Non functional requirements: security

This blog post is part of a series on non functional requirements, and how they take most of the effort.

The scenario

You want a third party to implement an application package to allow people to buy and sell widgets from their phone. Once the package has been developed, they will hand it over to you to sell, support, maintain and upgrade and you will be responsible for it,

At the back-end is a web server.

Requirements you have been given.

  • We expect this application package to be used by all the major banks in the world.
  • For the UK we expect the number of people who have an account to be about 10 million people
  • We expect about 1 million trades a day.
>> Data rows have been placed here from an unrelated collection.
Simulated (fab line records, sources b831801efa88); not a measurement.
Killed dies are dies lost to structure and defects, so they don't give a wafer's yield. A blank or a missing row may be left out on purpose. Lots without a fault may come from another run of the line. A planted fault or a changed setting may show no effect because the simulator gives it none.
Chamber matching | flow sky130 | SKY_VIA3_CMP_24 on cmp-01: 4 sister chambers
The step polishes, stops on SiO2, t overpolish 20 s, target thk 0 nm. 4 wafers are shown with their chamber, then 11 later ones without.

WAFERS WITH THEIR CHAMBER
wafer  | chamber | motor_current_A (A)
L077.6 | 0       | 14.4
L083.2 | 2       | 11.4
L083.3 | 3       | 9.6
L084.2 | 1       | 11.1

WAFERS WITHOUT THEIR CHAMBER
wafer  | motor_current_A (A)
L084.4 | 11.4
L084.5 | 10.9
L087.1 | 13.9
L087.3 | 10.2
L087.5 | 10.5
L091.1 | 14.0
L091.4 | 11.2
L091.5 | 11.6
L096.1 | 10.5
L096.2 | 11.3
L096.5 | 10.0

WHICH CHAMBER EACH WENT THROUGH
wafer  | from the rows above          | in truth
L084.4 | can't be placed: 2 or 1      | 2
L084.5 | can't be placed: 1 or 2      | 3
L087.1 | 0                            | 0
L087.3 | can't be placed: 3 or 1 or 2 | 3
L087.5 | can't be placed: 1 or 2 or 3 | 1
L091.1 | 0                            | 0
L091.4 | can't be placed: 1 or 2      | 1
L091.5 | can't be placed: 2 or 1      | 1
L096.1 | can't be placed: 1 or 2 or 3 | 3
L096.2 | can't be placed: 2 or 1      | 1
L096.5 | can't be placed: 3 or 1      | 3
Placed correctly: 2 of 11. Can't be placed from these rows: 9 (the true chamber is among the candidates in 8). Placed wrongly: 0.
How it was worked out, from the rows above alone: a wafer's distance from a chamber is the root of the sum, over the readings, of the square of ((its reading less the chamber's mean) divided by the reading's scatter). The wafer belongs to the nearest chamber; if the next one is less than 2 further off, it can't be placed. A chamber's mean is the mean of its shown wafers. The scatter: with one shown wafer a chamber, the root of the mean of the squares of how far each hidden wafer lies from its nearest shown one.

See start here for additional topics.

What security?

Security covers

  • Application users – for example using their mobile phone to authenticate
  • What userid will be used on the web server to run the transactions. Is this related to the end user’s id?
  • What fields are visible to the application user
  • What fields are available to the help desk staff. For example can they see the full date of birth – or they type the DOB into a field and it is validated.
  • Are you going to provide audit information for any changes to the database; for all fields, or only for some fields.
  • Are you going to report on read only access to some fields.
  • How are you going to report violations
  • Are you going to use encryption on fields. How do you protect the keys.
  • Is your database going to be encrypted – so if someone copies the database file they are unable to read it, or are you going to rely on the fields being encrypted.
  • What encryption are you going to use – some encryption is weak (quantum computers will be able to decrypt some ciphers in an instant)
  • Are your backups encrypted?
  • Able your backup and disaster recovery sites able to restored from backups. Do they have the correct certificates?
  • If someone phones in and says they have forgotten their password – how do you validate the request – bearing in mind the phone may have been stolen.